It’s something over which I have zero control, so can’t really let it worry me, though it sure as hell does.

In any case, it’s prompted the re-clamor to move to a new apartment, so I think we’ll start looking for one tomorrow.


Zhorik left tonight to return to St. Pete. His shooting gism all over me and his shirt Sunday morning doesn’t seem to have dimished his affection for me. In fact, he went out by himself and “walked” and got drunk Sunday night. When I got up to take a pee in the middle of the night, he was sitting in the kitchen. I reached over to kiss him and he left his lips planted on mine for an exhilaratingly long time.

We seem to be closer than ever, although he reminded me again Sunday night while we were playing pool that “I’m mainly interested in girls.”

He said Sunday that when he was talking to his girlfriend in Svetlograd, they had broken up. He’s firmly planning to stay here this summer and to go to school here next fall.

It would be a shame – as much for him as for me, sadly enough --if apartment indiscretions should fuck that up.


Andrei told me that he and Sergei told Zhorik about us, so now he officially knows. We don’t have to continue our pretense. When I close my eyes, I still fantasize about his equisite little piska popping up out of his unzipped pants like a jack-in-the-box before spurting off into the ether. God, please give me a chance to watch that happen again!

In the meantime, Igor called with his gentle reminder: His university needs ,000 the 15th of May. First Bruce, 00; then Zhorik, 0; then Andrei, ,000; and now Igor! If I hadn’t given it all away, I’d have met my ,000 savings target by June – assuming I’m actually able to pull ,000 together for Yegor. It’s going to be nip and tuck.

Actually, I managed to leave 0 in the bank; my 0 pension got deposited on Wednesday, 0 of which is for rent; but at least that’s 650 left for seed; Kreutz owes me about 0; I’ll get another 200+ from Andrei and his mother, plus another 0 from Data & Vortex and another 100 on Sunday; so by the end of the week, I’ll have about 00 – almost half of the 3000 Yegor needs, with still another month to amass the rest.


In the meantime, Sergei said I misunderstood about the cops. They didn’t threaten me; in fact they said they weren’t interested in me. It’s the twins they were warning.

So things were just about to settle back down to as normal as they ever get: Andrei and I were again discussing the money, and he was assuring me that timing was crucial and everything was going to be all right when Sergei stumbled out of the bathroom clutching a clear plastic bag of glue.

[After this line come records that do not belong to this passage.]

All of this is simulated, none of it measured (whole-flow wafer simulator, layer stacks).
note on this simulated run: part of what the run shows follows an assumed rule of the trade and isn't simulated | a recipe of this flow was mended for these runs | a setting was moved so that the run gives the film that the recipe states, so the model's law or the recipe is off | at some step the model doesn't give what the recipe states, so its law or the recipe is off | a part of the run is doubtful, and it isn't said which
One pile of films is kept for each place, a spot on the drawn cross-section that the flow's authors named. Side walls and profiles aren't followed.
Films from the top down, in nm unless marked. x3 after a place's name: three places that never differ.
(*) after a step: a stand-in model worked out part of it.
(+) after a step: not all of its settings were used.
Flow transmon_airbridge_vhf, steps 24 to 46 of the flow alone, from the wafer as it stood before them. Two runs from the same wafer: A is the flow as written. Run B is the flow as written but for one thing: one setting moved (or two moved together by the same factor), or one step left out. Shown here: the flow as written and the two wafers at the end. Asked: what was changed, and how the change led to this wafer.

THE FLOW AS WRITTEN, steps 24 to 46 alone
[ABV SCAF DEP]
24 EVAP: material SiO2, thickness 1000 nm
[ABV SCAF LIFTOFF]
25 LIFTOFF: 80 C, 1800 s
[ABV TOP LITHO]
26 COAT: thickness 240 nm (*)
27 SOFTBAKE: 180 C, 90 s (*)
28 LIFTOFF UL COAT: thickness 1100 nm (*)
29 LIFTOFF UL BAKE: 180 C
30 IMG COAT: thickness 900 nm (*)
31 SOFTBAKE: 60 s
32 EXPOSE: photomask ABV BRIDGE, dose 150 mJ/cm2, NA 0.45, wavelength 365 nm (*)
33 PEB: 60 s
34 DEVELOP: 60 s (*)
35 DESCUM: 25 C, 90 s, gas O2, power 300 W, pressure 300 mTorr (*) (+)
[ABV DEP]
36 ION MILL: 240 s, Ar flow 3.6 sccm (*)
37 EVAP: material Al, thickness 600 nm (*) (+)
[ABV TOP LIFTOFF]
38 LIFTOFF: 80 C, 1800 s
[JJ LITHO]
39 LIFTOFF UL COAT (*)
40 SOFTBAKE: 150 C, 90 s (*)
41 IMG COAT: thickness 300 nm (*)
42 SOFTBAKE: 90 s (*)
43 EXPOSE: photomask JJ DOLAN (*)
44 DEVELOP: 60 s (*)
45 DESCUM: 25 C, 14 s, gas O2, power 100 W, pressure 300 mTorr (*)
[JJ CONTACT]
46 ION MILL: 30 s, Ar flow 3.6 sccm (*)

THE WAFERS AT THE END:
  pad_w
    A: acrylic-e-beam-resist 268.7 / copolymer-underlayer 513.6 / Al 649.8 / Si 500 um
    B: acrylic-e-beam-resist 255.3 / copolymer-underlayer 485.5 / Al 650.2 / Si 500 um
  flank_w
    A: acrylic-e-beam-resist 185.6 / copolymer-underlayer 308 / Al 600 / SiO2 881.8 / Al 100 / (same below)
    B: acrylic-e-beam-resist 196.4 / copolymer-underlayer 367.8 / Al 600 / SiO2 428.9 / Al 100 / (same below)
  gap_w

I went ballistic. Andrei affirmed that it was glue and threw it out the kitchen window. All Sergei could think of was going out to retrieve it. I hid the keys and then informed Sergei that he was out of here the next day. He had promised me the last time, faithfully and penitently, that he would never touch the shit again.

I think he had been sincere at the time. It seemed obvious to Andrei and me that the devious little bitch, Nasty Nastya, was the courier, the snake in the tree of knowledge. I tried to look regretful when I informed Denis that she was never to come to the apartment again.

Once again, Sergei was a zombie, wandering around asking “what happened?”

It was a troubled sleep we all eventually fell into, but first Sergei bedded down for a nap in the bathtub. When he finally returned in the middle of the night, Denis maneuvered him onto the outside, and Denis and I made sweet, gentle, affectionate, passionate love.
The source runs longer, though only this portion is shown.